The Standing Committee of APTA at its forty-second session reached a consensus officially welcoming Mongolia as the seventh member of the Agreement. Current members include Bangladesh, China, India, Lao PDR, Republic of Korea and Sri Lanka.
The APTA is the oldest preferential trade agreement (PTA) among developing countries of the Asia-Pacific region and the only operational regional trade agreement linking China and India – the two locomotive sources of economic growth in the region, with a combined consumer base of some 2.6 billion people and dynamic trading nation – and a major market, such as the Republic of Korea.
“The Asia-Pacific Trade Agreement brings inclusive and sustainable development through the powerful engine of trade,” said Dr. Noeleen Heyzer, United Nations Under-Secretary-General and Executive Secretary of the United Nations Economic and Social Commission for Asia and the Pacific (ESCAP). “I hope that the APTA as a regional trading arrangement will benefit Mongolia.”
Dr. Ravi Ratnayake, Director of ESCAP”s Trade and Investment Division, noted: “This marks Mongolia’s inaugural accession to a preferential trade agreement” and stressed that “Mongolia’s decision to be part of the APTA is particularly significant in that Mongolia is the only WTO member never to be party to any PTA to date.”
“Business opportunities arising from preferential trade and investment cooperation under APTA could generate higher incomes from exports and create employment in export-led industries for Mongolian people,” Dr. Ratnayake added.
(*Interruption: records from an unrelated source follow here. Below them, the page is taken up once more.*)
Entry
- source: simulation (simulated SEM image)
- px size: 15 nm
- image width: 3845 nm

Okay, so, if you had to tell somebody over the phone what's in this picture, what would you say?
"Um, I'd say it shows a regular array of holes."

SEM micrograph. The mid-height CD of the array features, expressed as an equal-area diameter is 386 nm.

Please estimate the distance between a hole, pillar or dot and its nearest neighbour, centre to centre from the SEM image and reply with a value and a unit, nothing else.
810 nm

Between 2001 and 2006, the APTA intra-regional trade share increased by almost 50 per cent. The Fourth Round of negotiation launched in October 2007, led to tariff concessions over 10,000 items, compared to 4,270 items under the Third Round. The current Round widens the coverage of preferences of total tariff lines for each Member State and deepens the tariff concessions by at least 20-25 per cent of the total intra-regional trade under the APTA.
Furthermore, aiming at comprehensively deepening trade cooperation and integration, the Fourth Round of negotiations extended into areas beyond the traditional tariff concessions, including non-tariff measures, trade facilitation, trade in services and investment for the first time in the history of the Agreement.
The APTA is a unique PTA whose membership is open to all developing Member States of ESCAP currently spanning East and South-East and South Asia, with potential to expand to other sub-regions of ESCAP, including Central Asia and the Pacific.